Why does the Celeron own every other CPU in this test? It makes no sense to me. And it's even by a significant margin.

I know they are using Lame 3.89 for the tests, but still. I know quality and speed has changed since the 3.89 times, but has the relative speed difference between processors changed?

What's the explanation for this? :confused:

Regardless, there's no way I'd even consider buying a Celeron.

Why does the Celeron beat the living shit out of other CPU\'s

Reply #1
Speculation:
These chips are produced in a new 0.13 micron fab, which in itself says little, however, it also means more on die cache (and/or perhaps better associativity).  As mp3 coding works in fairly small chunks, it's quite possible that the celeron essentially never accesses main memory in it's optimal solution search, but only to get new data.  The others have slightly smaller caches so for problems that are just too large for their caches but just fit inside the celeron's the celeron get's a BIG boost.  If both memory and cache have 2 cycles latency and the internal clock has a 10x multiplier, then that's a data latency reduction to 1/10 of it's original value (in the optimal scenario for the celeron which is absurdly unlikely to happen)  lame probably comes unlikelily close to this scenario in which the celeron hits and the other miss on cache.  Coincidence...  though amusing

(again, I think this is probably what's happening, but I don't know the new celerons exact cache size+type, so this may be complete humbug.)
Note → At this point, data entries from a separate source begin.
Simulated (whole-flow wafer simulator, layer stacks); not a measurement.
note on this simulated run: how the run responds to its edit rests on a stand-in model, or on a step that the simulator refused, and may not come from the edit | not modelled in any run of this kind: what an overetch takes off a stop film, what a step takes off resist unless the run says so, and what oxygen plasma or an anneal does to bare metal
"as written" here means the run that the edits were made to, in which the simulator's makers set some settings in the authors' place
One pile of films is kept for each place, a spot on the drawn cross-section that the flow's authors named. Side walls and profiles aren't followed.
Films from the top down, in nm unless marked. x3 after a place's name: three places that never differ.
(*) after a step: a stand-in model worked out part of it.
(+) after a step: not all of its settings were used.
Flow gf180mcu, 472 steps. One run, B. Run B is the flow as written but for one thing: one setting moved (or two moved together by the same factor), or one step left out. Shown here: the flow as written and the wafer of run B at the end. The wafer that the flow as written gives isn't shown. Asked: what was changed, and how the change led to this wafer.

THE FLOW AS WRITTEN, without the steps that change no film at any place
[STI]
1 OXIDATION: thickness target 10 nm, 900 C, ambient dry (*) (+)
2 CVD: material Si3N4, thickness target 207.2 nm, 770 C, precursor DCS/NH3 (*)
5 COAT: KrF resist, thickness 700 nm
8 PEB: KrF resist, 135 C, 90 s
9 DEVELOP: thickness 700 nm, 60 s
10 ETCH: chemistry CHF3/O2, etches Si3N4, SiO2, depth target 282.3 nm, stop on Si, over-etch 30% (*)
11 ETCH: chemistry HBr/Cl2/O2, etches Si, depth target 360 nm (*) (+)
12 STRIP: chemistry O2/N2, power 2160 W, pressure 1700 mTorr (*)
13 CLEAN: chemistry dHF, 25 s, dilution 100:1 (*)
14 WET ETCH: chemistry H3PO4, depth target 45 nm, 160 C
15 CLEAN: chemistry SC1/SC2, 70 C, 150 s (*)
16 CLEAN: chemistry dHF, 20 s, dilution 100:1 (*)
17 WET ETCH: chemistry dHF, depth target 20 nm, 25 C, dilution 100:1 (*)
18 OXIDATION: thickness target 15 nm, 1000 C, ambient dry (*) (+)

Why does the Celeron beat the living shit out of other CPU\'s

Reply #2
Sounds plausible. The Duron has a very small L2 cache. But the P4 and XP CPU's do have a L2 cache that is on par with the Celeron (AFAIR). The matter still puzzles me. The AMD line of CPU's even has the benefit of 3Dnow! optimized code. Don't know how much of an advantage that is though.

By the way, the specifications of the Duron 1300 and the Celeron 1300 are on page 2 of the review.

Why does the Celeron beat the living shit out of other CPU\'s

Reply #3
I just checked out the specs on P4's, the old ones have the same amount (256KB) of cache.  Though P4's are weird anyway.  As to athlons... Those actually have more cache 256+64KB!! (Athlon cache is exclusive: data in L1 is not in L2, unlike intel chips).

Ah, here we go, the celeron has a 256 bit L2 data width, and the AMD's only 64 bit.  The code probably isn't P4 optimized (not many open source P4-freaks :-) )

Maybe.  Small specialized code fragments are really hard to analyze and compare...

Why does the Celeron beat the living shit out of other CPU\'s

Reply #4
Dammit.

The Celeron's destiny is to suck! It must suck.  I hate seeing it beat every other CPU in the test. :mad:

"Could we have some optimizations over here, please?"

Why does the Celeron beat the living shit out of other CPU\'s

Reply #5
I think the new Tualatin Celerons have hardware pre-fetch ability and perhaps this is where the performance gains are being made.

My 0.18u Celeron-II typically performs well in audio compression applications. Video is another matter.